# Biscuits



## jody495 (Mar 24, 2011)

Hi,I'm building a toy box using biscuit joints. My problem is that some of my biscuits are to fat. Any ideas on how to make them skinnier?


----------



## RogerM (Oct 31, 2011)

Sand them down a bit or adjust the depth of your biscuit joiner (either up or down) and hit the biscuit slot again. Careful, it doesn't take much.


----------



## jody495 (Mar 24, 2011)

Thanks ,I'll try sanding them down. I once read that to mash them with a hammer, didn't work to good.


----------



## MadMark (Jun 3, 2014)

Do not sand them, *bake* them!

Biscuits are dried & pressed to fit loosly in the slot, they expand with moisture and grip the slot from the inside. If your biscuits are fat its because they have been stored improperly and have picked up moisture. Put them on a cookie tray one layer thick and stick 'em in a 250° oven for an hour or so. 

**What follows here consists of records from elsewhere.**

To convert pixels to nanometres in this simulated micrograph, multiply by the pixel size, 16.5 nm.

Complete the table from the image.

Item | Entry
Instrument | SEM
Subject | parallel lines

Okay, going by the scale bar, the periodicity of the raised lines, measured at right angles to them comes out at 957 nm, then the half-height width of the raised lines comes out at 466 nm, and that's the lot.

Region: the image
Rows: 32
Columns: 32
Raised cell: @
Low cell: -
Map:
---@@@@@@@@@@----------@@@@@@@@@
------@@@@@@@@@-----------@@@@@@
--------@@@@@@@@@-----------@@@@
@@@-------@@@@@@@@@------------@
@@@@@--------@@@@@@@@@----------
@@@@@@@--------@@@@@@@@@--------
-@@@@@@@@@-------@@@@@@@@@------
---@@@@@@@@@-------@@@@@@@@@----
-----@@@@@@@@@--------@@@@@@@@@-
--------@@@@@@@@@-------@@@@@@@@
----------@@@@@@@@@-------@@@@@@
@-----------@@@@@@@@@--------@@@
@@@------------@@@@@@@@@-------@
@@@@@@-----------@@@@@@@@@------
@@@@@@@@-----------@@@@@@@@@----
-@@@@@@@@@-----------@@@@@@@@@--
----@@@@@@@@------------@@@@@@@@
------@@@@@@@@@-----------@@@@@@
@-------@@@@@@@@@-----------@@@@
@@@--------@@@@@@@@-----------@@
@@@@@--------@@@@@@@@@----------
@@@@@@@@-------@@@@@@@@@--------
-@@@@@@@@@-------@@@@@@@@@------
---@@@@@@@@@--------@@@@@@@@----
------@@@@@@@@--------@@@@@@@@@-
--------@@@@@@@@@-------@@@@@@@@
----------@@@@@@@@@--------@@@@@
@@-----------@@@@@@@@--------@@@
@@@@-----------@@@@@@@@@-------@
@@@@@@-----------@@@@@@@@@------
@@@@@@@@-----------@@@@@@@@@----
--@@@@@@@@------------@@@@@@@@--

All else fails, buy fresh.

Final possibility is your cutter is worn and the slots are narrow - easy to check.

M


----------



## GR8HUNTER (Jun 13, 2016)

> Do not sand them, *bake* them!
> 
> Biscuits are dried & pressed to fit loosly in the slot, they expand with moisture and grip the slot from the inside. If your biscuits are fat its because they have been stored improperly and have picked up moisture. Put them on a cookie tray one layer thick and stick em in a 250° oven for an hour or so.
> 
> ...


DITTO …....good luck


----------



## wormil (Nov 19, 2011)

If there are a lot then bake but if a few just sand them and get on with the project. Even when new they are not perfectly consistent.


----------



## mako1 (Mar 23, 2016)

+ 1 Don't bother baking them just throw them in the microwave.


----------



## jody495 (Mar 24, 2011)

I don't know how well putting wood in my wife's oven is going to go over.if she catches me I'll probably get hit with a piece of wood (2×4)more than likely. Lol thanks guys


----------



## jody495 (Mar 24, 2011)

I'm getting hungry with all this talk of baking biscuits!


----------



## Kazooman (Jan 20, 2013)

> I don t know how well putting wood in my wife s oven is going to go over.if she catches me I ll probably get hit with a piece of wood (2×4)more than likely. Lol thanks guys
> 
> - jody495


Does all of this talk of having a "biscuit in the oven" equate with having a "bun in the oven"? If so you better have a LONG talk with your wife!


----------



## oldnovice (Mar 7, 2009)

Some of you guys have a weird sense of humor!
No complaints, lots of fun to read hi


----------



## wormil (Nov 19, 2011)

> I don t know how well putting wood in my wife s oven is going to go over.if she catches me I ll probably get hit with a piece of wood (2×4)more than likely. Lol thanks guys
> 
> - jody495


 That's why I snagged a free toaster oven off Freecycle. Use it all the time to dry paint, dry finishes, dry wood, etc.


----------



## wapakfred (Jul 29, 2011)

This is a lesson on storage of biscuits, you want to keep them in a dry environment to avoid the swelling. I have an old unpowered freezer I store some other stuff in with a desiccant, that's where my biscuits stay.


----------